A colleague of mine asked recently for some tips to prolong a
speaking career. I've been on stage for quite a few years now, so I
suggested a few things that I've found helpful. I thought I'd share them
with you, right here.
1) Treat every audience as you would treat your most important client.
When you speak, that's what they are. It''s really important to do your
best speech, every time. It doesn't matter how many people are there, or
how much you are being paid (if at all). That may be the only time
those people hear you speak. You owe it to them to deliver the best
possible value for their time sitting listening to you.

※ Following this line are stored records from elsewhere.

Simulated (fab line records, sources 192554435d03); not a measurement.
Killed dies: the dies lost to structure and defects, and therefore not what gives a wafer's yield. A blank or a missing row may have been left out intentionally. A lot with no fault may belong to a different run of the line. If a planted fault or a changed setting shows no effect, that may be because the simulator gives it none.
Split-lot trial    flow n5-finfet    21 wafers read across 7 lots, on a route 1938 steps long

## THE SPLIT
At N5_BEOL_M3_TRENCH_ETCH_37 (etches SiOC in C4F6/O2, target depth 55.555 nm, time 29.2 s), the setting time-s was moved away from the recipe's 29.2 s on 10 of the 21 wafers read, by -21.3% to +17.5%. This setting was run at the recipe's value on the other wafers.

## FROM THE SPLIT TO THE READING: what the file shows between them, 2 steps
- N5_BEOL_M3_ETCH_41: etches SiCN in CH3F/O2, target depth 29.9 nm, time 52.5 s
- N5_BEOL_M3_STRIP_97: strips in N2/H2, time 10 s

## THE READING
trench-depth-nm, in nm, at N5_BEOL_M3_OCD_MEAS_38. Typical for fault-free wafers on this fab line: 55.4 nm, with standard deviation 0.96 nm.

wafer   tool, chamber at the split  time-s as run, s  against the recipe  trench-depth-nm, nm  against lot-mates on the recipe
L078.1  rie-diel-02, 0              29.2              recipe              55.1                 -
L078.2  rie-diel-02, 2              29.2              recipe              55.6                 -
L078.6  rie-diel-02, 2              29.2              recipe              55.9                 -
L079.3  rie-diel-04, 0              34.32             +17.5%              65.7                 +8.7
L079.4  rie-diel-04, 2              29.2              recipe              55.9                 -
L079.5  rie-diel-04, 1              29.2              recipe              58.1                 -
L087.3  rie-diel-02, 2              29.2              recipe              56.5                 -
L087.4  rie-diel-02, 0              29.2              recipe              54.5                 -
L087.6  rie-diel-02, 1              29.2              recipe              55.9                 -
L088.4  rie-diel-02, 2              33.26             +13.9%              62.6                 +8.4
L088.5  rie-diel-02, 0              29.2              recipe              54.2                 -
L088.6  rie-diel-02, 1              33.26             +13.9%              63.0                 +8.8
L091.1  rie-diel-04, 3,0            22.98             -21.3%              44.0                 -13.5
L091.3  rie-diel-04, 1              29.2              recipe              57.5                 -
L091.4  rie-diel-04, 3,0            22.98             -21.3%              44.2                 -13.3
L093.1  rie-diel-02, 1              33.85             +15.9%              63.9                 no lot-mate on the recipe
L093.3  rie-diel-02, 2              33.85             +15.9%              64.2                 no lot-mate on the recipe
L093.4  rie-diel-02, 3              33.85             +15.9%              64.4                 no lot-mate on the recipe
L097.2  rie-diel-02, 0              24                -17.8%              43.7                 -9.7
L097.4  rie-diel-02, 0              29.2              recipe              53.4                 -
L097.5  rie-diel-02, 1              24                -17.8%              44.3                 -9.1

2) Throw away a third of your material every year, especially any
references to things that happened more than five years ago. If you have
a cracking personal story that stands the test of time, then keep it,
but be ruthless otherwise. This one is tough. It's tempting to keep
everything you've put in a speech, and simply to refine it. If you don't
change, your speech will go stale, you'll get bored delivering it, and
your audience will notice.
3) Outsource anything you're no good at. You're a speaker, not an
accountant, diary manager, web designer, etc. Many speakers are
one-person bands, and get bogged down doing stuff that will be done
faster and better by someone else. If you're a speaker, concentrate on
speaking.
4) Keep doing what you talk about, and be a shining example of it.
Current experience trumps long-gone successes (see point 2). If your
speech is about something that happened twenty years ago, no-one under
thirty-five will remember it. That could be most of your audience.
5) (bonus tip) If speaking is no longer fun, give it up and do something else.